What the heck is going on? Insurance agents are calling themselves “Financial Planners, “Retirement Planners,” “Financial Advisors”… everything except insurance agents.
Lawyers have a bad reputation too, but they don’t hide behind a title. They do what they do well, or they fail. Insurance agents fall prey to marketing organizations that want to make money any way they can. They talk about positioning and fancy sales techniques. The insurance industry has gone the way of the car industry. A consumer doesn’t know whom they can trust for the truth, so they’re going online for a do-it-yourself plan. The consumer has little knowledge of available products, so he will attempt educate himself and with a great deal of luck might choose the right product.
My wife and I were in the market to purchase a new vehicle. We went to four dealerships with the exact same specifications on the same exact vehicle and received four different prices. When they found out there was competition, two of them dropped out and one won the race.
It took weeks to get to a conclusion that should have taken hours. Consumers are wary for good reason. They are often sold inferior products and can’t get out without financial pain. Then they hate and don’t trust insurance agents for good reasons. We are our own worst enemy.
Now back to my first question. What are you afraid of? My guess is that agents think they must be evasive to make money.
Here’s another cute little program going on right now: “Social Security Planner.” Agents have followed a five-year-old program of advising consumers to delay their Social Security checks. They are being advised to use their retirement money to fund the delay. There are a lot of reasons that a delayed plan won’t work, however.
By using hard earned savings to pay for the delay, the consumer may be creating a cash flow problem. This cash may be needed later for health needs, as an example. With the advent of Obamacare, health costs are rising rapidly so money may be better allocated to a good hybrid life product with long term care features.
After discussions with two retired Social Security employees who were intimately involved in the actuarial creation of the payouts, they said that no matter when you take your social security check, unless you outlive your life expectancy by many years, the delay won’t help. So, the consumer is taking a huge risk by delaying and spending hard earned savings.

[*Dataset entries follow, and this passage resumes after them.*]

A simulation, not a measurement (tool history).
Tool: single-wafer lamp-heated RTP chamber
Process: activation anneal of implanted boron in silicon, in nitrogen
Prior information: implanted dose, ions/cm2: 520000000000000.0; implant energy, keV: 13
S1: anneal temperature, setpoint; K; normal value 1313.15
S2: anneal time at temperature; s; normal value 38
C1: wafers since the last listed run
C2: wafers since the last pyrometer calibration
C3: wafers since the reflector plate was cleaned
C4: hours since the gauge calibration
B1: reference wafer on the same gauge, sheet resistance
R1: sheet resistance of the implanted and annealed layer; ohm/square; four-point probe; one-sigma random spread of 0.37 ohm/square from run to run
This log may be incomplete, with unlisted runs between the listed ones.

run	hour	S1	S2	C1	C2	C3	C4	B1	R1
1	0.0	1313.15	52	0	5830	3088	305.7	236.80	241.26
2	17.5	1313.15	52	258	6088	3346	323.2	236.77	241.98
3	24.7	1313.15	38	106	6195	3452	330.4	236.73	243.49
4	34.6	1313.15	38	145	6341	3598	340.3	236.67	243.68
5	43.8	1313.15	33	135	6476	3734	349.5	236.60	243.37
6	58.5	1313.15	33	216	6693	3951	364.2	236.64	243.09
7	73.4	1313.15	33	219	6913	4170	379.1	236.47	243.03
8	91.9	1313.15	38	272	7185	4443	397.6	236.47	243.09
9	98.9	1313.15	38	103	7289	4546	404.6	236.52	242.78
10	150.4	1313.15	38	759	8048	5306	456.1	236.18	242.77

In our interest rate environment, it’s hard to recover lost or spent money. However, thousands of insurance agents are calling themselves Social Security planners and have not really thought through what they are doing. It’s dangerous to justify being deceptive because you feel that the consumer is stupid and needs your help making critical decisions. When you talk them into making life altering decisions, you own the outcome, but they suffer the consequences.
Why not call yourself an insurance agent selling insurance? You probably won’t get rich, but you can earn a very comfortable and honest living.
I just presented two seminars. I paid $60 per meal at a local restaurant and fed 40 people. The whole seminar cost me about $3200. There were 25 buying units (households) represented and a 15 appointments. The entire seminar was about insurance products. I even passed out illustrations. One hybrid life sale of $40,000 will pay for my seminar costs. The rest is profit. I expect revenue of about $15,000 over my costs — all because I am offering common sense products that solve real potential problems without changing people’s financial philosophy.
Consumers are quite capable of making decisions without us telling them what they should do. Why not offer good products and let them own the outcome. After all, they did get to this point in life without our “wise and brilliant counsel.”